Natural Gradient

optimization

variational

Published

23 11 2024

Modified

23 11 2024

Shun’ichi Amari, founder of modern information geometry

Consider a parametric family of probability distributions \(q_{\theta}(x)\) indexed by \(\theta \in \Theta \subseteq \mathbb{R}^d\). We are interested in minimizing a functional \(\theta \mapsto J(q_{\theta})\), typically the Kullback-Leibler divergence between \(q_{\theta}\) and a target distribution \(\pi(x)\). One could indeed set \(F(\theta) = J(q_{\theta})\) and use a variation of the gradient descent algorithm to minimize \(F\), i.e. \(\theta_{t+1} = \theta_t - \alpha_t \nabla F(\theta_t)\) for some step size \(\alpha_t\). Although simple, this approach has the important drawback of depending very much one the choice of the parametrization of the family \(q_{\theta}\). Instead, one could for example consider an update of the type:

\[ \theta_{t+1} = \mathop{\mathrm{argmin}}_{\theta \in \Theta} \; {\left\{ \textcolor{blue}{J(q_{\theta})} + \frac{1}{\alpha_t} \, D(q_{\theta} \| q_{\theta_t}) \right\}} \]

for step size \(\alpha_t\) and some divergence \(D\) often taken to be the Kullback-Leibler divergence. This has the advantage of beging entirely independent of the parametrization of the family \(q_{\theta}\). Unfortunately, the right hand side of the above equation is not tractable in general. A middle ground consists in considering

\[ \theta_{t+1} = \mathop{\mathrm{argmin}}_{\theta \in \Theta} \; {\left\{ \textcolor{blue}{F(\theta_t) + \left< \theta - \theta_t, \nabla_{\theta} F(\theta_t) \right>} + \frac{1}{\alpha_t} \, D(q_{\theta} \| q_{\theta_t}) \right\}} . \tag{1}\]

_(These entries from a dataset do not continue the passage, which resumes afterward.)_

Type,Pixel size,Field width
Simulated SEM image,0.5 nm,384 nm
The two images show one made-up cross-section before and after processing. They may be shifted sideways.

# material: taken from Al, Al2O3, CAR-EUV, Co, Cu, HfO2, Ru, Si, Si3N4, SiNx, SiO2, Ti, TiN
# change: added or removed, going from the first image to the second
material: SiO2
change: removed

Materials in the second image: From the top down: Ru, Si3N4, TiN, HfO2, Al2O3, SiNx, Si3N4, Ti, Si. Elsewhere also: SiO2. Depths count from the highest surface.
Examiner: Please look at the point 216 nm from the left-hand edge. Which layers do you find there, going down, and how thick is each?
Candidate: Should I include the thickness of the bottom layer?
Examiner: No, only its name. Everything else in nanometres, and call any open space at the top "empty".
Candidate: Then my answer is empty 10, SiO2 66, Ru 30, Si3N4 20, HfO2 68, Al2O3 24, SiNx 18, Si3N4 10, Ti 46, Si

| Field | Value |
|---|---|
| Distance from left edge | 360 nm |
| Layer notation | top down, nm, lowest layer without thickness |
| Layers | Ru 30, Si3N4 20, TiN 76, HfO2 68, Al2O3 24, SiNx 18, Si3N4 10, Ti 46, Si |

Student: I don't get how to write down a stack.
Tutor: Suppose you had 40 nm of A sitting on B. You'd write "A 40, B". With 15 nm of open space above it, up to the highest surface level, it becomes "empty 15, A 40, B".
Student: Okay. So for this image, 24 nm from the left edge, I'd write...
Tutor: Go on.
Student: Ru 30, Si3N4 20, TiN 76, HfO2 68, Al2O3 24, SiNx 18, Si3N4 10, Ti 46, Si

Furthermore, in the case \(D\) is the Kullback-Leibler divergence, a Taylor expansion of the divergence around \(\theta_t\) gives

\[ D_{\text{KL}}(q_{\theta} \| q_{\theta_t}) \approx \frac{1}{2} \left< (\theta - \theta_t), \mathcal{I}(\theta_t) (\theta - \theta_t) \right> \, + \, \mathcal{O}(\|\theta - \theta_t\|^3) \]

where \(\mathcal{I}(\theta_t)\) is the Fisher information matrix at \(\theta_t\):

\[ \begin{align*} \mathcal{I}(\theta_t) &= \mathbb{E}_{q_{\theta_t}} {\left[ \nabla_{\theta} \log q_{\theta_t}(X) \, \nabla_{\theta} \log q_{\theta_t}^\top(X) \right]} \\ &= - \mathbb{E}_{q_{\theta_t}} {\left[ \nabla_{\theta}^2 \log q_{\theta_t} \right]} . \end{align*} \]

Replacing \(D(q_{\theta} \| q_{\theta_t})\) by \(\frac{1}{2} \left< (\theta - \theta_t), \mathcal{I}(\theta_t) (\theta - \theta_t) \right>\) in Equation 1 gives the so-called natural gradient update rule (Amari 1998):

\[ \theta_{t+1} = \theta_t - \alpha_t \, \mathcal{I}(\theta_t)^{-1} \, \nabla_{\theta} F(\theta_t). \]

In other words, the inverse of the Fisher information matrix acts as a preconditioner.

References

Amari, Shun-Ichi. 1998. “Natural Gradient Works Efficiently in Learning.” Neural Computation 10 (2): 251–76.